It's possible many of the youngest viewers watching the 89th Academy Awards didn't recognize or know the distinguished veteran actor and director, not to mention the lady by his side, who presented the Best Picture category on Sunday night. But that's likely not the case this morning, as many raced to Google the name Warren Beatty after an inadvertent gaffe for the ages at the very end of the ceremony. In announcing the award, Beatty and Faye Dunaway mistakenly announced La La Land as the winner, when in fact it was Barry Jenkins' Moonlight that had taken the prize. Beatty apologized on stage for the mix-up, but the faux pas was an embarrassing flub for a Hollywood legend, not to mention for the industry's biggest night. (PricewaterhouseCoopers, the accountants who tabulate the Oscars voting, later apologized for a mix-up that resulted in two envelopes being handed to the veteran actors.) Beatty, who won the Best Director award for Reds in 1981—four years before the birth of Damien Chazelle, the Oscars' youngest Best Director winner ever at 32—was back in theaters this year with the little-seen Rules Don't Apply, but his last major film before that had been nearly 20 years ago with the political—and surprisingly relevant today—satire Bulworth. His heyday was in the '60s and '70s, when his starring role in Bonnie and Clyde—the film whose 50th anniversary he and Dunaway were celebrating—led Hollywood into a so-called American New Wave. But younger viewers should note that beyond Sunday's foul-up, Beatty has a much, much longer career to be remembered for, one that includes serving as the inspiration for Carly Simon's "You're So Vain," dating and directing Madonna (in Dick Tracy), marrying Annette Bening, the classics Shampoo, McCabe & Mrs. Miller, and Bugsy, and setting a roadmap for the actor moguls of today who not only act in their starring vehicles, but also produce and direct. In a new interview conducted for W's February Best Performances issue—where both he and his wife Bening are featured—he reflects on a long career, from auditioning for Splendor in the Glass with Natalie Wood to directing himself in his latest film.

Everyone knows that your first movie was "Splendor in the Grass." But was that the first movie that you auditioned for?
No. Joshua Logan [director of Picnic and South Pacific] was gonna make a movie called Parrish, which he never made, and I made a screen test with a very nice woman named Jane Fonda.

Did you kiss in that screen test?
I don't want to be in indiscreet.

Jane Fonda told me you had a kissing scene.
That's up to her to be indiscreet about.

And then what was your audition for "Splendor in the Grass" like?
It was a screen test made with a young woman named Natalie Wood and the director named Elia Kazan.

And what was the best advice Elia Kazan gave you as an actor?
Get nine hours of sleep, nothing else is important.

When did you start thinking about making "Rules Don't Apply"?
I had been kicking it around in my head for quite a long time, like I do with most things that I think I might do. I found I had a near miss with a man named Howard Hughes, which I felt was rather amusing. I never met him, by the way, but I did have the feeling that I had met everyone who had ever met him and they all spoke very highly of him. I think he was well-liked but a little impossible. Unpredictable, eccentric and he had his own rules, you know?

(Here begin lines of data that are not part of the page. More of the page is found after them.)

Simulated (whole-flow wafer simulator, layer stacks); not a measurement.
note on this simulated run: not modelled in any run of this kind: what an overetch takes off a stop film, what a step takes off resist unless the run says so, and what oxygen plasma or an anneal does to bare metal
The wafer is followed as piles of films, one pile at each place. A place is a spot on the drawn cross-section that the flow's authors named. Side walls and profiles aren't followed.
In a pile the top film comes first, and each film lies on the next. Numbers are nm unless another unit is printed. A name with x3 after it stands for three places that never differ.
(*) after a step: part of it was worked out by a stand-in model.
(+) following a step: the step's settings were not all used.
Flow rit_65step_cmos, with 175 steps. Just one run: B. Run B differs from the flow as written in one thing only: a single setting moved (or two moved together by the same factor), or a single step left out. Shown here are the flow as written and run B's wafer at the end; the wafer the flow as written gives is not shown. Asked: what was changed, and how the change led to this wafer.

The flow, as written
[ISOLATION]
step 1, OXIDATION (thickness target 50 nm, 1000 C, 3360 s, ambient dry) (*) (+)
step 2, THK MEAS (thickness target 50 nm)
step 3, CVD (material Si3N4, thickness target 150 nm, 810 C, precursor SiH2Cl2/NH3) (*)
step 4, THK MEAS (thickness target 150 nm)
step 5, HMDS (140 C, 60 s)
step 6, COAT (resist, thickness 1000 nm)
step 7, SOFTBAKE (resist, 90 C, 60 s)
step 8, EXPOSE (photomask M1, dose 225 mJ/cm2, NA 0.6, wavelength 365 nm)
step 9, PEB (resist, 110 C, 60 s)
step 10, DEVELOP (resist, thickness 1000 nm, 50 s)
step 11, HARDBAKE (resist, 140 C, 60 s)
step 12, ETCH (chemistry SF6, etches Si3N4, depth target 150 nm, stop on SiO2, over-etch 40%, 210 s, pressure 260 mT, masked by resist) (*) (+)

You have played real people more than most actors I know—John Reed, Clyde Barrow, now Howard Hughes. Tell me why you play real life people?Why I played real life people? Don't you think that, in some sense, that all of history is crammed with fiction? I do. I don't think I would be able to play somebody that I actually knew, but, I never knew Clyde Barrow or Bugsy Siegel or John Reed or Howard Hughes, and so I'm able to take liberties and allow the imagination to go to work on what these people might have been. I like to quote Henry Ford, who said, "History is bunk." I like to quote Winston Churchill, who said, "History will be very kind to me because I intend to write it." I like to quote Napoleon, who said, "History is a set of lies agreed upon." But with this movie I got rid of those quotes and I quoted Howard Hughes himself, who said, "Never check an interesting fact." So, I would hear these interesting facts, supposed facts about Howard Hughes from people that knew him and they were all kind of funny and there was no point in checking them because, how do you know if you're getting the right description of what has happened? As someone who has had, how many books have I had written about me? I've never read more than 10 pages of any one of these books because they're fiction, they're fiction.

Was there a film that made you want to become a movie actor?
No. Somebody told me I was good as an actor and that made me want to act. I was 19. There was a woman by the name of Stella Adler who was a brilliant teacher.

And will you please tell me what your first memory of acting was? What did you feel? This would be—weren't you working in like the docks or something?
I was for a short period of time a sandhog in the third tube of the Lincoln Tunnel.

Aren't you impressed I remembered that? And you got pneumonia.
No. Why are you saying that?

I thought you did. I just made that up?See that's the kind of invented memory that is so destructive to our society today. [Laughs] You were just told a story that has no basis in reality. Are you sure you don't want to write a book about me because it would be in such good keeping with what has been done? Yeah, he was working as a sandhog and he started to sneeze, you know, and they didn't know what it was so...

He became an actor. [Laughs]
Well, that's kind of a quick jump. I mean can we save that for like the third or fourth chapter?

Okay. So when you were doing this recent movie, "Rules Don't Apply," how difficult was it to direct yourself?
I think that when an actor is directing himself, he has at least one actor who knows, sort of, what the director has in mind.

What do you think the most important quality in a director is?
The capacity to say at the right time cut. [Laughs] That's good, huh?